The first derivative of a function measures the rate at which the function's value changes as the input changes. It's like asking, 'How fast is this changing?' For the function given in the exercise, \( g(s) = 2s^4 - 4s^3 + 7s - 1 \), we want to find \( g'(s) \). To do this, we use calculus differentiation rules, specifically the power rule.
The power rule states that if you have a term in the form of \( ax^n \), its derivative is \( anx^{n-1} \). Let's apply this to each term of the function:

• For \( 2s^4 \): The derivative is \( 4 \times 2s^{4-1} = 8s^3 \).
• For \( -4s^3 \): The derivative is \( 3 \times -4s^{3-1} = -12s^2 \).
• For \( 7s \): The derivative is simply 7.
• For the constant term \( -1 \): The derivative is 0 since constants do not change.

Combining these, we have the first derivative: \( g'(s) = 8s^3 - 12s^2 + 7 \).

The second derivative gives us information about the curvature of the function or how the rate of change itself is changing. For instance, it can tell us about the concavity and inflection points of the function. To find the second derivative of the given function, we take the derivative of the first derivative we found earlier \( g'(s) = 8s^3 - 12s^2 + 7 \).
Using the power rule again:

• For \( 8s^3 \): The derivative is \( 3 \times 8s^{3-1} = 24s^2 \).
• For \( -12s^2 \): The derivative is \( 2 \times -12s^{2-1} = -24s \).
• For the constant term 7: The derivative is 0.

Combining these terms, we find the second derivative: \( g''(s) = 24s^2 - 24s \).

The power rule is one of the simplest yet most useful rules in differentiation. If you have a term in the form \( ax^n \), the derivative is calculated as \( anx^{n-1} \). This rule applies to any power function, making it crucial for differentiating polynomial expressions.
Here's a step-by-step guide on how to apply the power rule:

• Identify the coefficient \( a \) and the exponent \( n \) from the term.
• Multiply the coefficient \( a \) by the exponent \( n \) to get the new coefficient.
• Subtract one from the exponent \( n \) to get the new exponent.

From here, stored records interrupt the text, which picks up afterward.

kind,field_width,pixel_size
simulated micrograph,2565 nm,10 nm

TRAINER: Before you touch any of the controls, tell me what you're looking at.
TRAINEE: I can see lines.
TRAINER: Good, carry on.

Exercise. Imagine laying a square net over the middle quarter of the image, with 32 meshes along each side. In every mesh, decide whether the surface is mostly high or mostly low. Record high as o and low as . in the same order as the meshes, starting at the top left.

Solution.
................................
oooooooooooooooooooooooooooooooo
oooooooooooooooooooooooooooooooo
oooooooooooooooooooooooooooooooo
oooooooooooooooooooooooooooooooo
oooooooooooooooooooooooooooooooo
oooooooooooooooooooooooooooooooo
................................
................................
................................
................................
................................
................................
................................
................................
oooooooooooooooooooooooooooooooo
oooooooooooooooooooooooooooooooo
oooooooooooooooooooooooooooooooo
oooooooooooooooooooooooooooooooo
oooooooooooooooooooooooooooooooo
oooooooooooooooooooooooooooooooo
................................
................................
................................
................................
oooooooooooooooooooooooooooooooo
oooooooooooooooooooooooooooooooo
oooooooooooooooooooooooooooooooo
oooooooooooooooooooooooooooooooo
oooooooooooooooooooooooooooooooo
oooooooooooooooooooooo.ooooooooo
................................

Here's an example using the term \( 2s^4 \) from our function \( g(s) \):

• Identify \( a = 2 \text{ and } n = 4 \).
• Multiply: \( 4 \times 2 = 8 \).
• Subtract one from the exponent: \( 4 - 1 = 3 \).
• So the derivative of \( 2s^4 \) is \( 8s^3 \).

This process is applied to each term in a function to find its derivative.